Mrs Muriel Wharton

Eitemau yn y stori hon:

  • 1,184
  • Use stars to collect & save items mewngofnodi

A childhood in St Kitts

Muriel grew up in the Newtown area of Basseterre, the youngest of four children.

Her father James was a sanitary inspector and her mother Lara worked in a crèche. James rode a motorcycle to work and he’d often take Muriel out for a ride on Sunday afternoons. One of her favourite trips was to the airport to watch the planes taking off and landing.

It was a close-knit community and Muriel and her siblings – Mabel, Daisy and Edgar – got on really well. Edgar especially would look out for Muriel.

The family often walked to the beach where they would swim in the sea. 

James and Lara believed in obedience and regularly told their offspring: ‘children should be seen, speak when they’re spoken to and answer when they’re called’.

Joining in adult conversation was definitely not allowed.

School and education

Muriel went to school in Newtown, then attended the Village School and went up to the Girls’ High School when she was eleven. 

In those days, there wasn’t much money for books so the children wrote on a slate and did mental arithmetic – Muriel’s favourite subject.

Their teacher would say: ‘Your mother would send you to the shop with say $5 and you buy 10 oranges at so much’ and the children would have to work out in their heads how much change they would take back to their parents.

At other times, the teacher would read out a poem at a normal speaking pace and the children would have to write it down quickly and correctly.

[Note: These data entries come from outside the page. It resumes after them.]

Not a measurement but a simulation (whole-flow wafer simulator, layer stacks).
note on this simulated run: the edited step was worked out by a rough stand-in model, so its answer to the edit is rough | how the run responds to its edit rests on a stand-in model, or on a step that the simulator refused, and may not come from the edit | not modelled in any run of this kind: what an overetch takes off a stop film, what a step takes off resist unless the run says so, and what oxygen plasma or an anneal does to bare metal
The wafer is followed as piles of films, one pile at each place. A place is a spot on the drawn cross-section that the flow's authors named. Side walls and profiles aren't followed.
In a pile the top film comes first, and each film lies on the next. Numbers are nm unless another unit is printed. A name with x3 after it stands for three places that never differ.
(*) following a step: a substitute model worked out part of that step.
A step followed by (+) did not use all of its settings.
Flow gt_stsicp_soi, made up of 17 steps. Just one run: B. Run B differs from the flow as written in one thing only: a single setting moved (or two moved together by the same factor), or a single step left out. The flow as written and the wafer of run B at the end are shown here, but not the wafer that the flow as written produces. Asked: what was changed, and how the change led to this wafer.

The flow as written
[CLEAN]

There were more books at high school – but that also meant homework. Muriel left school at fifteen and went to work in a drugstore but she hated the work so went to work in a shop instead.

Church and religion

Most people in the Newtown community were deeply religious.

Muriel’s family attended the Moravian Church and the children went to Sunday school and enjoyed the singing afterwards. Muriel herself was received and confirmed in the Moravian Church and continued to go to church for as long as she could.

Her family prayed together, the children encouraged by their parents.

Travelling to the UK

Muriel’s uncle was the first member of her family to make his home in the UK. She recalls how he wrote home saying how cold it was; however, at the time, she didn’t really believe him.

Muriel was twenty-one when she left St Kitts to join her husband-to-be who was already living in Newport.

She had mixed feelings about leaving – she had two small children who she could not bring with her but she also wanted to be with the man she loved.

She remembers it being Prince Charles’ birthday (November 14) when she left St Kitts on the SS Montserrat.

She enjoyed the fifteen-day sea passage to the UK. There was plenty to eat on board and good entertainment. Most of the passengers were from Jamaica and St Lucia, or were English people returning to the UK.

Muriel shared a cabin with five other women, mostly from St Lucia and she remembers how excited they all were and how they wondered if the UK was really as cold as they’d been told.

Unfortunately, it was. Muriel believes she might have frozen had her boyfriend not brought along a coat when he came to meet her at Southampton – a coat he threw to her as she walked through customs.

Early days in Newport

Muriel and her boyfriend arrived in Newport on Friday 1 December 1961.

At first they lived in one room at the top of a house in Alexandra Road.

Muriel started working at Crompton Batteries the following Tuesday – the only Black person on the assembly line. Her boyfriend worked there too – in the pasting department – but relationships in the factory were frowned upon so the couple were barely able to acknowledge one another at work.

The couple were married at St Stephen’s Church in Pill on 17 March 1962 and their wedding reception was held at the home of Egerton Bassett [a Jamaican man who was also interviewed for the Back-a-Yard oral history project].

In 1966, they moved to St Mary Street and were able to send for their children. The couple later had three more children.

Racism in Newport

Muriel and her husband just wanted to get on with their lives in Newport; however, they were occasionally the targets of racist behaviour.

When the family moved to Ringland [a large council estate in Newport], they were the only Black people in their block and it was then that the racism got really bad with name-calling in the street and on the local bus.

Muriel recalls how one man would regularly call out racial abuse on the bus, saying things like ‘Get back to your own country’. Muriel would usually respond with ‘Let me be’; however, on occasion, she gave back as good as the racists gave.

Fostering

Muriel loved her own family dearly, but they were growing up and having their own families.

When she saw an advertisement for foster carers on the television, she wanted to do something to help. Muriel was approved as a foster carer in June 1993.

Six months later, she was asked to provide respite care for a family of four, including a baby boy on a night-time monitor. She kept the baby’s cot next to her all night for fear he might die.

Muriel loved fostering and has stayed in touch with many of the children she has cared for over the years. One boy now lives in America and has phoned Muriel from there.

She mostly looked after mixed race children, but has also cared for White children.